MERRAero simulates the concentration of the five aerosol species listed in the previous paragraph all over the world with a resolution of 0.5° latitude by 0.625° longitude and 72 vertical layers (from the surface to 80 km) from 2002 to the end of 2015 (Buchard et al., 2015). Considering that these aerosol species, also referred to airborne particulate matter (PM), affect public health and visibility differently depending on their size and chemistry (e.g., Laden et al., 2000; Schwartz and Neas, 2000; Groblicki et al., 1981), MERRAero’s differentiation of the aerosols’ chemical speciation is a significant improvement for studying a broad range of air quality issues around the world since very few monitoring networks make such a distinction of local PM observations, but especially in regions with unreliable or scarce monitoring.

Different components of MERRAero have been evaluated in different regions of the world. Its assimilation of AOD has been validated over Africa, South America, central and eastern Asia using many remote sensing instruments (Buchard et al., 2015); in the United States, the surface concentrations of PM2.5, their chemical speciation and SO2 has been thoroughly evaluated (Buchard et al., 2014; 2016); and in Europe, an evaluation of the surface concentrations of PM10, PM2.5 and some of their chemical speciation has been performed (Provençal et al., 2016). The concentrations of PM10, PM2.5 and SO4 were generally well simulated in both the U.S. and Europe but Buchard et al. (2016) and Provençal et al. (2016) noticed an underestimation of carbonaceous concentration in urban/suburban locations, particularly in winter, due to unresolved sources by MERRAero.

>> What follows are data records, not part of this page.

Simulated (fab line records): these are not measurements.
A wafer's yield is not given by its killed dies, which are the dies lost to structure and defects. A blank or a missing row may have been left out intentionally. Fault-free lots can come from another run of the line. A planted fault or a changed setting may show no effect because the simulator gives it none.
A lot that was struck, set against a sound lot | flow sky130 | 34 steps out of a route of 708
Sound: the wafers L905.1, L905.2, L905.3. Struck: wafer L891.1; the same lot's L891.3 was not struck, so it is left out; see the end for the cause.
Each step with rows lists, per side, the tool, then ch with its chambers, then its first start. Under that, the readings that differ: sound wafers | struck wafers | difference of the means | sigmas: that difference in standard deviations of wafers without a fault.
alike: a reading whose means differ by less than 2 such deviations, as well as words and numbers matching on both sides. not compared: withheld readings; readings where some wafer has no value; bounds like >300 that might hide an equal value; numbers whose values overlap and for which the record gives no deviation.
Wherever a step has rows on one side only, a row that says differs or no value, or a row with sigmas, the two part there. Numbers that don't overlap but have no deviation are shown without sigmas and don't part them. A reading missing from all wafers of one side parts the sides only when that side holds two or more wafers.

The U.S. and Europe have similar PM signatures in the sense that both regions are highly industrialized and therefore anthropogenic particles contribute significantly to their PM load. At the same time, implementation of air quality regulation has successfully reduced the emissions of various atmospheric pollutants across the U.S. and Europe over the last decades (e.g. Granier et al., 2011; Klimont et al., 2013; Hand et al., 2012; Xing et al., 2013; de Gouw et al., 2014; Vestreng et al., 2007) and, as a result, maintained relatively low levels of PM concentration. There are nevertheless important differences with respect to the chemical speciation of PM between the two regions such as a predominance of carbonaceous particles over the western U.S. due to summer wildfires and a predominance of dust particles over southern Europe due to its proximity to the Sahara desert.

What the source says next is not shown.